Standing on Formality… or Not

I’m catching up on all the blog posts that I didn’t read during the holiday season. Scot McKnight, as usual, has had some really interesting ones. One in particular caught my attention and I want to touch on it. Scot was complaining that there isn’t enought reverence in the pastoral office in many churches today. You can read Scot’s post here

As much as I respect Scot, I have to disagree with him on this one. I agree that those that have the privilege of serving God in the roll of pastor should acknowledge that privilege. It is, however, vitally important that pastors work diligently to break down the clergy/laity divide. Standing on the formality of the pastoral office leads to the misnomer that there is such a thing a professional Christ-follower. That, of course, is ridiculous. Those that God has called to vocational ministry have a special role in the church but they are no better nor more important than those called to serve represent Christ in government, academia, or the secular marketplace.

Scot’s illustration at the end of his post, in my opinion, supports my point. The taxi driver is guilty of believing the myth that there are people that are vocationally closer to God and therefore can talk to God more directly. There is nothing that Scot could say or do to help that man that any other Christ-follower couldn’t say or do. Those of us that are ministry professionals need to focus on the preisthood of believers and not on professional clergy. I think reducing formality is an importat part of this.


~ by bryonharvey on January 15, 2009.

One Response to “Standing on Formality… or Not”

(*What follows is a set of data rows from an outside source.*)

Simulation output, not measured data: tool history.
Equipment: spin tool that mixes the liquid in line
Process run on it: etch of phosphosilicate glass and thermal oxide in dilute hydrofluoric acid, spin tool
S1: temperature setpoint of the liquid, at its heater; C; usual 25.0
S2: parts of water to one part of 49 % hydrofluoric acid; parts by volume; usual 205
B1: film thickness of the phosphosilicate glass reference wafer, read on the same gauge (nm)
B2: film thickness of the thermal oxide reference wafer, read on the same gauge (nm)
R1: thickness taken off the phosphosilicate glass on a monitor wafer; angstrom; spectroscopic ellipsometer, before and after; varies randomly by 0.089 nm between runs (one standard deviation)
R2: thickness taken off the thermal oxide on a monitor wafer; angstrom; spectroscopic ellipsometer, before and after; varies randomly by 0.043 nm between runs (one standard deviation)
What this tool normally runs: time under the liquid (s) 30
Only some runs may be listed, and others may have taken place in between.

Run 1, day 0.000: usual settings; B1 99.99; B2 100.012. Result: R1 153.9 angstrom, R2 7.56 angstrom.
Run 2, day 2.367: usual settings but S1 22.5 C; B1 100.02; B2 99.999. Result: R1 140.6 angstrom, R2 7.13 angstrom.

  1. After reading Scott’s blog and yours, I must say that I believe that it is important for a pastor to have pages/ blogs that discuss both formal church discussion such as scriptures, teachings, etc, but I also think in order to reach people in younger generations you have to post things at their level, meaning you have to be willing to write in such a way that you are able to converse with them rather than talk at them. Our generation wants heart to heart rather than professionalism.